School district, ACLU reach settlement in filtering lawsuit


A Missouri school district has agreed to remove certain filters and submit to compliance monitoring.

The American Civil Liberties Union (ACLU) said on March 28 that it has settled a lawsuit with a central Missouri school district whose internet filtering software was blocking access to nonsexual websites about lesbian, gay, bisexual, and transgender (LGBT) issues.

The ACLU said the Camdenton R-III School District has agreed to stop blocking the sites, submit to monitoring for 18 months to confirm compliance, and pay $125,000 in legal fees and costs. Joshua Block, the staff attorney for the ACLU’s Lesbian Gay Bisexual Transgender & AIDS Project, said the Camdenton school board has approved the consent agreement that was filed with the court on March 28, where it is awaiting a judge’s signature.

As part of a national campaign, the ACLU sued the district last summer in federal court in Jefferson City on behalf of organizations whose websites had been blocked. The blocked organizations include the Matthew Shepard Foundation and Parents, Families and Friends of Lesbians and Gays National, a Washington, D.C.-based advocacy group.

Block said no one wants to expose school children to sexually explicit content. He said the problem was that the Camdenton district used internet filtering software to block purely educational sites.

“Our allegations were never that the school from Day One put this system in place with the premeditated desire to discriminate,” Block said. “But once the censorship was brought to their attention, we allege that they did refuse to fix it, because they didn’t want to be … accused of making gay websites more available.”

The district’s attorney, Thomas Mickes, said he thought the district eventually would have prevailed in its legal fight, but that continuing to fight the lawsuit would cost “a ton of money.”

“I think public education should operate in what is in the best interest of children and not to cave into demands to avoid lawsuits when what you are doing is in the best interest of kids,” Mickes said. “I think the Camdenton school district showed a great deal of courage—the school board, the administration.”

The district’s case took a hit last month when U.S. District Judge Nanette Laughrey issued a preliminary injunction, barring the district from using internet filtering software to restrict access to educational LGBT sites.
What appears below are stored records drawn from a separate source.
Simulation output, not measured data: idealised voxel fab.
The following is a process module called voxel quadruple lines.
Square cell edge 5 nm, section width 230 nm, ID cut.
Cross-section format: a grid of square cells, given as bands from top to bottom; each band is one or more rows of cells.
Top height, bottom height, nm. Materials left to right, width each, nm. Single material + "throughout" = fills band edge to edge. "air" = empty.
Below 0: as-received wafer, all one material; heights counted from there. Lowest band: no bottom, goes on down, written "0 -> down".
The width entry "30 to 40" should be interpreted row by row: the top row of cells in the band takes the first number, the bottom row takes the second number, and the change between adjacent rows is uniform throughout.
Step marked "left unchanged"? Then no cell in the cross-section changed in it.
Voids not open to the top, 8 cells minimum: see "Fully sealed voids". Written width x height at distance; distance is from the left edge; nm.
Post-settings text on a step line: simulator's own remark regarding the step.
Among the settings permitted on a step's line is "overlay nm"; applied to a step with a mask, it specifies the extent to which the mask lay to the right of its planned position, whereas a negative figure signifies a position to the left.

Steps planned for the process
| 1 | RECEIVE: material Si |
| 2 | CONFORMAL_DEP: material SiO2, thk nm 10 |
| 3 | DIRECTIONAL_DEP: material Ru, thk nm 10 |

Central to the case was the district’s use of URLBlacklist.com to categorize websites in combination with internet filtering software the district customized. URLBlacklist.com took steps last month to re-categorize sites, but before the changes took effect it had been placing many sites expressing a positive view toward LGBT individuals into its “sexuality” category, which Camdenton blocks. Laughrey noted that sites expressing a negative view toward LGBT individuals fell into the “religion” category, which Camdenton does not block.

The Camdenton School District allows students or employees to submit a request for access to a blocked website. School officials then view the site and decide whether to override the filtering service.

Laughrey had said in granting the preliminary injunction that this system doesn’t go far enough, because it “stigmatizes, or at least burdens, websites expressing a positive view toward LGBT individuals.”

There was no immediate response to an Associated Press eMail sent to URLBlacklist.com, and no phone number was listed on the site. However, there was an apology posted on the site last month, noting that efforts were being made to remove sites that had been incorrectly categorized as sexual and reduce the likelihood of the “mistake” in the future.

The ACLU first addressed the issue of web filtering in 2009 when it filed suit over access to LGBT websites in the Knoxville and Nashville school districts in Tennessee. The districts ultimately agreed to stop using filtering software to block those sites.

Since then, the organization has received numerous complaints that schools are continuing to block LGBT sites, prompting the national campaign. The ACLU identified the schools it is contacting by working with the Yale Law School on the “Don’t Filter Me” campaign, which asked students to check to see if their schools are blocking content by having them look up LGBT sites.